Two weeks after the newest Apple Watch landed at Runner’s World HQ, we’re happy to report that it’s a suitable option for your next GPS running watch. Read on to find out what we discovered during testing. (And read our initial observations here.)
GPS PERFORMANCE
The biggest update for the Apple Watch 2 is a new focus on fitness and the integration of GPS into the watch itself. The first version off-loaded that work to your phone, but not all runners like to carry a phone when working out. Now they don’t have to. In our testing, we’ve found the GPS accuracy to be on par with our sport-specific watches.
On our first run with it, the watch was within a hundredth of a mile at every split—a good start. We would continue to see such precision throughout our testing, whether running in suburbs or rural areas. But for a true test of its GPS power, I took it to New York City.

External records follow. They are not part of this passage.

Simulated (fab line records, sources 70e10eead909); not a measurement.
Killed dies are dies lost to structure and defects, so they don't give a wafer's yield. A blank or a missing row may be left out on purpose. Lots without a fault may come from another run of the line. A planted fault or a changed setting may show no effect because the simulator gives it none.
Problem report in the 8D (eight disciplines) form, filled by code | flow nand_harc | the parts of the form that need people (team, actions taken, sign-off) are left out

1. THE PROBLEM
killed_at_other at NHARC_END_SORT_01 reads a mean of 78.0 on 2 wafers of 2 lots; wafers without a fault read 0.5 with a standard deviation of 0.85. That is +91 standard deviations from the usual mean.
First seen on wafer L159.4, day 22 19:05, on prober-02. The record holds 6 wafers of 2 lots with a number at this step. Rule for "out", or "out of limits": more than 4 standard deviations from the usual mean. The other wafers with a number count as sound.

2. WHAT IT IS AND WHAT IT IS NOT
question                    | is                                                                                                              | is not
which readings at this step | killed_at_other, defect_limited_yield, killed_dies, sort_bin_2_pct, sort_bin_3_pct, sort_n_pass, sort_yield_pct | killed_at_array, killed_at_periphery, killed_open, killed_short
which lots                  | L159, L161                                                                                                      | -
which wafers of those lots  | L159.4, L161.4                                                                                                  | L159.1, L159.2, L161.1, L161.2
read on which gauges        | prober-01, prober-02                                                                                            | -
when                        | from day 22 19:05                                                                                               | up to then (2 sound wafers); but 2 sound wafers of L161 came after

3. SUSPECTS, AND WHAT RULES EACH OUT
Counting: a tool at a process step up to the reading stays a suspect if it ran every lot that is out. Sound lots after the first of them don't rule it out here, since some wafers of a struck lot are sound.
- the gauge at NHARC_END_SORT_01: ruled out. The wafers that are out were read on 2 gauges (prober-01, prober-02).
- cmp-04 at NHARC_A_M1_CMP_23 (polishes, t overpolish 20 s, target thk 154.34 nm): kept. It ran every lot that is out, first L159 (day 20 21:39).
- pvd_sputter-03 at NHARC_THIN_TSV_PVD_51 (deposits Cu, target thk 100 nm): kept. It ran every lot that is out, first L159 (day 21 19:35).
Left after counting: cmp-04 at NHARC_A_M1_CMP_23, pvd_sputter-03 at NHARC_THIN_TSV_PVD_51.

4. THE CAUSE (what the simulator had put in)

Setting out for a lunch run from our midtown Manhattan offices near Grand Central, as challenging a setting as you’ll find for any watch, I wore a Garmin Fenix 3 HR on my right wrist and the Watch 2 on my left. I waited only about 10 seconds for the Fenix to signal that it had located satellites. Annoyingly, there’s absolutely no indication of satellite signal on the Apple Watch 2. That’s a little unsettling—does it know where I am? Assuming I had a signal, I hit start and headed south through the urban canyons. Both watches, miraculously, picked up my run right about the point where I’d actually began and tracked me about as well as I could expect down Third Avenue (as confirmed by looking at maps on an iPhone post-run).